Opinion
6 Div. 875.
December 15, 1927.
Appeal from Circuit Court, Jefferson County; Romaine Boyd, Judge.
London, Yancey Brower and Frank Bainbridge, all of Birmingham, for appellant.
Error without injury will not justify the granting of a motion for a new trial. 20 R. C. L. 227; M. O. R. Co. v. Brassell, 188 Ala. 349, 66 So. 447; Ewart Lbr. Co. v. American Cement P. Co., 9 Ala. App. 152, 62 So. 560.
D. G. Ewing and Leigh M. Clark, both of Birmingham, for appellee.
It is error for the trial court, upon proper motion being made, to refuse to qualify the jury with reference to their interest in or connection with the indemnitor of the defendant. Citizens' Co. v. Lee, 182 Ala. 561, 62 So. 199; Beatty v. Palmer, 196 Ala. 67, 71 So. 422; U.S. Co. v. Warner, 198 Ala. 595, 73 So. 936; Clinton M. Co. v. Bradford, 200 Ala. 308, 76 So. 74; Munson S. S. Line v. Drayton, 17 Ala. App. 619, 87 So. 218.

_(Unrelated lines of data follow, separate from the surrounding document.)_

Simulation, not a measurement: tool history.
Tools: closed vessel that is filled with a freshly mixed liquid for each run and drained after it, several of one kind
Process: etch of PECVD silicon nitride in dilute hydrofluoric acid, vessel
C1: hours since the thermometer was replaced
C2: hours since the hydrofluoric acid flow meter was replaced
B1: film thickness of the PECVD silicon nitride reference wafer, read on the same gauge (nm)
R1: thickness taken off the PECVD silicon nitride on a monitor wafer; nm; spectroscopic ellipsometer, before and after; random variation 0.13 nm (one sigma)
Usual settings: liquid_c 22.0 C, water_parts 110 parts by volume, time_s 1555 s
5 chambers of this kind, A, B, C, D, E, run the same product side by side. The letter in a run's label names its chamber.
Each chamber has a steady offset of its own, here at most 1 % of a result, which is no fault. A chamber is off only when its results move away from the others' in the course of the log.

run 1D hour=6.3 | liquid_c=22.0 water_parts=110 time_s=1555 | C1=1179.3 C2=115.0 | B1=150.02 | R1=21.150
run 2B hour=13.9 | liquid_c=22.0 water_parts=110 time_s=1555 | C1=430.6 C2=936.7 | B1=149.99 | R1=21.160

Since our decision in the case of Citizens', etc., Co. v. Lee, 182 Ala. 561 (30), 581, 62 So. 199, the rule has been firmly settled in this state that the plaintiff is entitled, upon his seasonable and proper motion, to have the jurors from whom the trial jury is to be selected qualified as to their relation to, or interest in, any insurance company which would be liable, in whole or in part, for any judgment that might be rendered against the defendant. Beatty v. Palmer, 196 Ala. 67, 71 So. 422; United States, etc., Co. v. Warner, 198 Ala. 595, 73 So. 936.
The denial of plaintiff's motion in the instant case — whatever reservations were made as to future action contingently — was erroneous and presumptively prejudicial, unless it can be said, as a matter of law, that the verdict rendered for plaintiff was for as much, substantially, as any disinterested and unbiased jury could reasonably allow. This, on the evidence in the record, we would be unwilling to assert.
The question of reversible error, vel non, turns, therefore, upon whether the affidavit of the indemnity company's president was sufficient to establish the disinterested status of the jurors; and whether such a method of proof, emanating from the party liable, with an interest to serve, and without the opportunity of cross-examination, is to be accepted and regarded as a fair and satisfactory substitute for the approved method and practice of examining the jurors themselves in open court.
No doubt the trial judge concluded to the contrary, and we think his conclusion was correct. The denial of the right to qualify the jurors in advance of the trial by an examination of the jurors themselves in open court cannot be cured by the ex parte affidavit of an officer of the insurance company affirming that the several jurors were not in any way related to, or interested in, the company. To approve that practice as a substitute for the right to qualify would be a practical denial of the right, and in these matters it is safer, and more simple and satisfactory, to pursue the regular method.
We think the error of the court in denying the original motion was a sufficient ground for granting a new trial, and the judgment in that behalf will be affirmed.
Affirmed.
All the Justices concur.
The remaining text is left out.